A Baltimore man whose $3.1 million windfall on a horse racing wager is under investigation attended the same college and lived in the same fraternity house as the computer engineer who has been fired over the processing of the bet.
Derrick Davis and Christopher Harn attended but did not graduate from Drexel University in Philadelphia, said Kevin Kaufman, a spokesman for the university.
Davis operates a computer installation and service business in Baltimore. He holds the winning tickets to the Ultra Pick Six for the Oct. 26 Breeders' Cup day at Arlington Park near Chicago.
In a Pick Six, the bettor has to correctly select the winners in six consecutive races.
However, racing officials at the Breeders' Cup found the wager suspicious - Davis bet only the winner in the first four races and the entire field in the last two - and froze payment. They asked regulators in New York state, where the bet was logged by a telephone betting service, to review the transaction. An investigation is under way by the New York State Wagering and Racing Board.

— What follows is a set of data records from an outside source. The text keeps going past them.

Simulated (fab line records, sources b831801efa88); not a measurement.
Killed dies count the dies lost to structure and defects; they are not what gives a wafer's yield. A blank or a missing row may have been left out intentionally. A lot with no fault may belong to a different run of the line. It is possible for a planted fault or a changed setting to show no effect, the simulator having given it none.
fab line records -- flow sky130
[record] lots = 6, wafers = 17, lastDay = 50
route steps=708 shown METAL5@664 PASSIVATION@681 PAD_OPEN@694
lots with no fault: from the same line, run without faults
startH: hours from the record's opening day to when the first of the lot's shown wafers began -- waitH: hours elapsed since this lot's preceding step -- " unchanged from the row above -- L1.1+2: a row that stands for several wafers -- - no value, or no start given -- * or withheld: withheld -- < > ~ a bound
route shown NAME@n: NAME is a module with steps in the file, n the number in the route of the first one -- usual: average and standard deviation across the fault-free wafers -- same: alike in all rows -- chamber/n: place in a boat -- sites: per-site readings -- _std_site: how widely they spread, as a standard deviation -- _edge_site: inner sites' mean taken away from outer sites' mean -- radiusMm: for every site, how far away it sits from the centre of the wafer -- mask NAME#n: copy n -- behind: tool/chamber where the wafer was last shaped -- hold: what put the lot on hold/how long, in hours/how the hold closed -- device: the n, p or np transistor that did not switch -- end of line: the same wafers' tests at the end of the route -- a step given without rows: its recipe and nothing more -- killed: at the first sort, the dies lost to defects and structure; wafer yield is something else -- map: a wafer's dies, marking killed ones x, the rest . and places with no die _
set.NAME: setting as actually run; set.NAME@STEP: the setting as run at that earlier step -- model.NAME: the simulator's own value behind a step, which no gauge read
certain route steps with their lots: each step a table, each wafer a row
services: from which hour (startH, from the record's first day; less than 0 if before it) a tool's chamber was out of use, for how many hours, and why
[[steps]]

On Thursday, the Delaware-based company that tallied wagers for the phone service announced that it had found evidence of "potential employee wrongdoing" concerning the Pick Six and fired a software engineer, who was later identified as Harn.
The company, Autotote, turned over evidence collected in its internal investigation to the racing board and state police.
Reached at his home yesterday in Newark, Del., Harn said, "I cannot make any comment."
His attorney, Daniel Conti, acknowledged that Harn was the subject of a criminal investigation but said he had broken no laws.
"Suppositions abound, yet no one involved with the investigation has referred to a single shred of legally recognizable evidence that Chris did anything wrong. I'm confident that once the facts are known, his name will be cleared, and he can get on with his life," Conti said.
Davis, too, has declined to comment. His attorney, Steven A. Allen of Baltimore, said Davis made a legitimate bet and expressed confidence that he would be exonerated by the investigation.
Neither attorney would say whether the men know each other. But public records show that Davis and Harn, both of whom are 29 years old, listed the same address in Philadelphia in 1994. The property, owned by Drexel, is operated by the Tau Kappa Epsilon fraternity.
New York investigators believe the men were fraternity brothers at Drexel, according to sources involved in the investigation, who spoke on the condition of anonymity.
Both men also share a background in the computer industry. Davis is listed on state incorporation records as the incorporator and sole director of Utopian Networks Inc. at 323 S. Collington Ave.
The company, incorporated March 1, 2000, is involved in the "design, installation, integration and maintenance" of large-area and wide-area computer networks, according to the documents.
Harn had access to computer passwords as part of his work at Autotote and could have altered bets, said Lorne Weil, chairman of the company's parent company, Scientific Games of New York.
Autotote, based in Newark, tallies bets made by telephone, computer or "simulcasts" at racetracks and off-track betting outlets. It was employed by Catskill Off-Track Betting Corp., based in Pomona, N.Y., to process bets. Davis opened an account with Catskill a week or two before the Breeders' Cup and used its automated telephone system to place his bets.
Investigators are exploring the possibility that someone changed Davis' bets in the computer system after the races were run - and the winners were known - but before the bets were forwarded to a central computer system.
Neither Harn nor Davis has been charged.